Justin Jaffray

blog notes

How to Share Decklists

14 Jul 2020

This is not going to be my normal kind of post, it’s not very focused, and going to be a bit rambley, as I talk about a problem I thought about one day.

Every week, Wizards of the Coast (WotC) publishes a list of decks that went “5-0” in a “league” (a player played a series of five games with that deck and won them all). Stay with me! This isn’t a post about card games. This list, however, is doctored: they want the data shown to be broad and not repetitive, so they perform some amount of deduplication on the data. This means that if two “similar” decks 5-0 a league, only one will be shown in the dump. What “similar” means is not especially clear or public, but the consensus seems to be that it’s approximately “within some number of cards different.”

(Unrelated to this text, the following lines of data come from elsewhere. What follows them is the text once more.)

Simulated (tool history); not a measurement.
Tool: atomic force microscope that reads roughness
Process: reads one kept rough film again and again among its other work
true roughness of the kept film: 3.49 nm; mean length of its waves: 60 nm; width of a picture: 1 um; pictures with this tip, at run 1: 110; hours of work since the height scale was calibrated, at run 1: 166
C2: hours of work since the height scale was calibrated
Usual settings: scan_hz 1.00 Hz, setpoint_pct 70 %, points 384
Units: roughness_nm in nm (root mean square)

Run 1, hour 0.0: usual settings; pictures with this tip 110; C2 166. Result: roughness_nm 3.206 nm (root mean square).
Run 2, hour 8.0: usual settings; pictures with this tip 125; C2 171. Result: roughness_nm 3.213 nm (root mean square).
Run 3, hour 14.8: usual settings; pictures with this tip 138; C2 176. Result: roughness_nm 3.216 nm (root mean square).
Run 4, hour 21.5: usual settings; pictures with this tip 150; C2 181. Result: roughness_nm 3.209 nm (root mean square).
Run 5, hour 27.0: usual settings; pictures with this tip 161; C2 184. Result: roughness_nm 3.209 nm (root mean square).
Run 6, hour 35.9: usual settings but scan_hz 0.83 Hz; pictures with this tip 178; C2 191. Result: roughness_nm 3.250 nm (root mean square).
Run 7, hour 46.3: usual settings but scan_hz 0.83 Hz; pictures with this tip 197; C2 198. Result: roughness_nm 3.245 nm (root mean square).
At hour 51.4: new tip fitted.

This seemed to me like an interesting problem! Given a raw set of deck dumps, how could we produce such a deduplicated set of decks?

At a high level, we might envision the set of decks as a bunch of points in some space, where points are closer together if the decks are more “similar” (for some meaning of “similar” we haven’t made precise yet).

With a solution being a set of decks which “cover” the set of all other decks (for some meaning of “cover” we haven’t made precise yet).

To be slightly more precise, given a set \(D\) of “decks,” we want to find a minimal set \(D^\prime \subseteq D\) such that every \(d \in D\) is “sufficiently close” to some \(d^\prime \in D^\prime\).

Let’s define what we mean by “deck” and “sufficiently close.” We can represent decks as maps from the set of cards \(C\) to some integer \(n \in \mathbb Z\) denoting how many copies of a given card are in the deck (I know you can’t have negative numbers of cards in a deck, but it’s cleaner this way for unimportant reasons). We might also think of this as a \(\mathbb Z\) vector indexed by \(C\), which can be denoted \(\mathbb Z ^ C\). That’s all to say, you should think of one of these decks as just a sequence of integers denoting how many of a given card were included, where each index corresponds to a particular card: \[ \langle 0, \ldots, 4 \ldots, 0 \rangle \] The sequence is finite, since there’s a finite number of Magic cards (about twenty thousand).

For “closeness,” we might say we are interested in the total number of different cards. Nobody knows for sure how WotC measures similarity, but this seems to be a reasonable way to define it. That is, the distance between two decks \(a\) and \(b\) is the sum of the difference of each index: \[ |a - b| = \sum_{c \in C} \left| a_c - b_c \right|. \] This way of measuring distance is pretty natural, and satisfies some nice properties:

  1. \(|a - b| = 0\) if and only if \(a = b\),
  2. \(|a - b| = |b - a|\) (symmetry), and
  3. \(|a - c| \le |a - b| + |b - c|\) (triangle inequality).

These might seem kind of arbitrary things to highlight, but they’re important: a notion of distance that satisfies these properties is called a metric, and a set combined with a metric on that set is called a metric space. This particular metric we’ve stumbled on is actually well known, and is called the \(\ell_1\)-norm.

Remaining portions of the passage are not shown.